The bell rings, you and your mates slowly begin to shuffle to your next class, everyone joking, the chatter of exciting weekend plans filling the air. High school was the first place where we found ourselves. Some developed strange individual characters. Some became popular. Some given nicknames based on a random event. And some lived in their books.
For the most part, this assortment of souls matriculated and went onto establish careers, study, travel the world, and start families. But when looking at social behaviour, how many left the playground? How many adults are still trapped in the past, in a place where life was easy? But most importantly, how many of us stopped developing our personalities, outlooks and characters, dooming our lives to a tricky existence?
There are two types of people who left school. Those who have continually developed and evolved, being unrecognisable to the previous year’s version due to progression. Not only in terms of look but, more importantly, mindset and train of thought. Then there is the other group, who still resonate deeply with their high school days and youthful selves even though life has moved on.
Focussing on the second group, being way more extensive than the first group, we need to take the following into account: Batesian Mimic Problem. Which, in short, states, either you are a success, or you are a copy of one.

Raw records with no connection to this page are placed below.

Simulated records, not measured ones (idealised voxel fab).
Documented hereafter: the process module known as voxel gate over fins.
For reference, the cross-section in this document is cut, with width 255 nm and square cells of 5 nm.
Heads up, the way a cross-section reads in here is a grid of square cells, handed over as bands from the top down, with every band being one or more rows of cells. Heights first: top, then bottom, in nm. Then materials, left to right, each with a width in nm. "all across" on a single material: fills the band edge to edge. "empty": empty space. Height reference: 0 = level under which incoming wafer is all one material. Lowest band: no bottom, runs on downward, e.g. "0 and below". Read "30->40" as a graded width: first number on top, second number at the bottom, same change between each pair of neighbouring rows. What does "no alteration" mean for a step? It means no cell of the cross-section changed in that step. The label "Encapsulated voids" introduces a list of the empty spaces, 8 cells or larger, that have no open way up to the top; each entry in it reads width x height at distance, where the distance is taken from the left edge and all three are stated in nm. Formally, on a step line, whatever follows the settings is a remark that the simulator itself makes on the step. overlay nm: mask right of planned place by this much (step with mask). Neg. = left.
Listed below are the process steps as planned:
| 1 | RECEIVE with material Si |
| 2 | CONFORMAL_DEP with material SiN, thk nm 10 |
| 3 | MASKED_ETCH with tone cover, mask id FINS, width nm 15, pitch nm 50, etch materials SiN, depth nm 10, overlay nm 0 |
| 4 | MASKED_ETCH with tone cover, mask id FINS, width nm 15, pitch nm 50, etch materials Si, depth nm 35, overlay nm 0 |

People who leave school pursuing success in various forms will hold an array of specific characteristics such as the ability to be open-minded, willingness to change and the acceptance that failure is par for the course. However, even though they might believe they are, people from the second group are not open-minded and battle to change, despite the fact, they believe the opposite is true of them.
And when taking a look at a philosophical idea—”solipsism holds that knowledge of anything outside one’s own mind is unsure; the external world and other minds cannot be known and might not exist outside the mind.” Yes, this can be taken to extremes, but when looking at the second group of people, self-creation and character solidification, with rebellion or rage against anything or anyone who does not fit into their created reality, is a feature.
For example, Gloria is 38 years old, been married since 23 and has two children. She lives on social media, treating it like a speaker for her life. Her school friend/s are still her closest allies, and they spend much of their time with one another, even now with families and jobs. Gloria, like in school, still feels the need to be acknowledged by everyone around her, yet seeks it through strange places like her children’s lives and school.
She has a pathological need to show off. Gloria and her friends speak about other people all the time, running them down for minor things without any second thought, believing still that she is a good person. Gloria hardly ever sees the positive in a situation, person, challenge or place unless everything is centred around her ideologies. Last but not least, Gloria believes she knows a lot and is never wrong, yet never commits to furthering her knowledge base and way of thinking. She makes the same mistakes repeatedly and is more than likely religious, being ironic based on her behaviour.
The volume of psychological literature explaining this form of behaviour is overwhelming, yet why do people still fall into this category? This is not the nineteenth century where knowledge was limited. According to FS.blog and in conclusion, “Successful people tend to approach life with an open mindset — an eagerness to learn and a willingness to be wrong. The other group digs their heels in at the first sign of disagreement and would rather die than be wrong. It turns out, the way each group approaches obstacles defines much of what separates them.”